Start a Conversation

Unsolved

R

1 Rookie

 • 

5 Posts

24

March 7th, 2024 03:20

Poweredge 720xd HD/Raid problems

Hello,

We recently had an unexpected power issue with our UPS which resulted in a loss of power to our servers. After power was restored, there were two older 720xd servers that would not load their virtual disks.

Server one: This server shows all disks missing when the the VD's are being loaded. The Perc configuration utility shows all the drives as failed. There are 9 3.5 drives in front (comprising one VD) and two 2.5 drives in the rear (comprising another VD). If I re-seat the drives, then the Perc config manager will show them as foreign. I can  import the foreign config and then both virtual disks are recognized with an optimal state. At that point I need to restart the server and after the reboot all disks are again listed as missing. I've upgraded the Perc, idrac and bios to the latest revisions but the problem remains.

Server two: This server (similarly configured) stalls for a long time when initializing the idrac. When it finally gets past that point, it states that the Lifecycle controller is disabled. When it tries to load the VD's it stops and says there are missing or offline drives. The perc utility shows one of the VD's is missing 4 drives. The missing drives do not show up at all in the PD management screen. I've drained the flea power from this server, but the idrac and associated issues remain.

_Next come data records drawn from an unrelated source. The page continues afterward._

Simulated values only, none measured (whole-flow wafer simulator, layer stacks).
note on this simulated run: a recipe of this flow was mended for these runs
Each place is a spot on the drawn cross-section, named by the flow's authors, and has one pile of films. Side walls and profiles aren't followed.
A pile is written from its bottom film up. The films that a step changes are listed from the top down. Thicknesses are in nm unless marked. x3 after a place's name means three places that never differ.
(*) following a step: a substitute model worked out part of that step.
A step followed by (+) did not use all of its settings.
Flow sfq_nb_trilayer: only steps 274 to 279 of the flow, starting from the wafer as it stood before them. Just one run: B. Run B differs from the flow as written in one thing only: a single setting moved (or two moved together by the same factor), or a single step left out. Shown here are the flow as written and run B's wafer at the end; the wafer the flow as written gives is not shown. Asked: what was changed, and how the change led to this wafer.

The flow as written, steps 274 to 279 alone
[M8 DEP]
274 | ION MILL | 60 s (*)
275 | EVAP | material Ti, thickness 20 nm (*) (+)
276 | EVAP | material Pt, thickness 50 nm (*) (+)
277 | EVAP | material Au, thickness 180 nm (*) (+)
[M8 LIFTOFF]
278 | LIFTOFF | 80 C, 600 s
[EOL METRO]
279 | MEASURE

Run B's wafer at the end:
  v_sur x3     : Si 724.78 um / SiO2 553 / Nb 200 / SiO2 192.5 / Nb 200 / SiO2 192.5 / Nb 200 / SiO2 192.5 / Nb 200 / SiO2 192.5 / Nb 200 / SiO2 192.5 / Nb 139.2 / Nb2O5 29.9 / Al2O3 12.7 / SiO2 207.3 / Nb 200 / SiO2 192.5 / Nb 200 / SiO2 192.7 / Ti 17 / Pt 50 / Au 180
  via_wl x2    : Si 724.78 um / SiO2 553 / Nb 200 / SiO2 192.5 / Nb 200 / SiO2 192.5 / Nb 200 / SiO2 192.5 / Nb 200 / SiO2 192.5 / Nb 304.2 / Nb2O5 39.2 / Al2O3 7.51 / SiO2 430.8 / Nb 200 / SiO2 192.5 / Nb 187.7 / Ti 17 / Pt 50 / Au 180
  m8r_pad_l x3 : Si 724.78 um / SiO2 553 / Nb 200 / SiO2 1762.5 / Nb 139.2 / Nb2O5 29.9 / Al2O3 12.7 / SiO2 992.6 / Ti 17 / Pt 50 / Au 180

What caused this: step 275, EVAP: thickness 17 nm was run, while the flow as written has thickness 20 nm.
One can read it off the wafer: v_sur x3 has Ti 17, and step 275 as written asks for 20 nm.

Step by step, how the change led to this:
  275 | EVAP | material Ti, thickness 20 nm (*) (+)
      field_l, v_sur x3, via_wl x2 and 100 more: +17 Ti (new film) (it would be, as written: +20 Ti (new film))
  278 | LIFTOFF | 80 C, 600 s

 Being that this happened during a power event, there may have been some damage done to them. I'm guessing the system boards probably need to be replaced in both? For server one, I doubt it's a backplane or cable issue since it affects all drives and both the front and rear backplane. For server two, I'm guessing a system board replacement will be necessary for the idrac issues alone. Does that sound reasonable? Are there any other areas that I should be looking at?

 I have recovered the data from both machines so it's not a critical situation. I'd like to try to resurrect them just to see if I can get access to the data and then repurpose them for something else.

Thanks.

Moderator

 • 

3.2K Posts

March 7th, 2024 14:05

Hi,

while a power loss can definitely cause damage, replacing the system boards might not be the first course of action for both servers. Here are some suggestions before resorting to hardware replacements:

Server One:

  • Battery Drain: The reseating and recognizing the drives as foreign suggests there might be issues with the configuration being lost after a reboot. Try performing a thorough power drain by:

    • Shutting down the server and removing all power cables.
    • Holding the power button for 30 seconds to discharge any residual power.
    • Leaving the server unplugged for at least 30 minutes to fully drain the flea power.
    • Reconnect the power cables and restart the server to see if the configuration persists.
  • Check BIOS RAID settings: Ensure the BIOS RAID settings are not set to "off" or "AHCI" which might interfere with the RAID controller.

  • Update Firmware: Although you mentioned updating the firmware, double-check the Dell website for the latest versions of BIOS, iDRAC, and specifically the PERC H710 firmware (assuming it's the RAID controller used). Sometimes, specific firmware updates address compatibility or bug fixes related to power loss scenarios.

Server Two:

  • Reset the iDRAC: Try resetting the iDRAC to its factory defaults. You can usually do this through the iDRAC interface or by using the dedicated physical button on the server (if available). Refer to the Dell manuals for specific instructions for your model.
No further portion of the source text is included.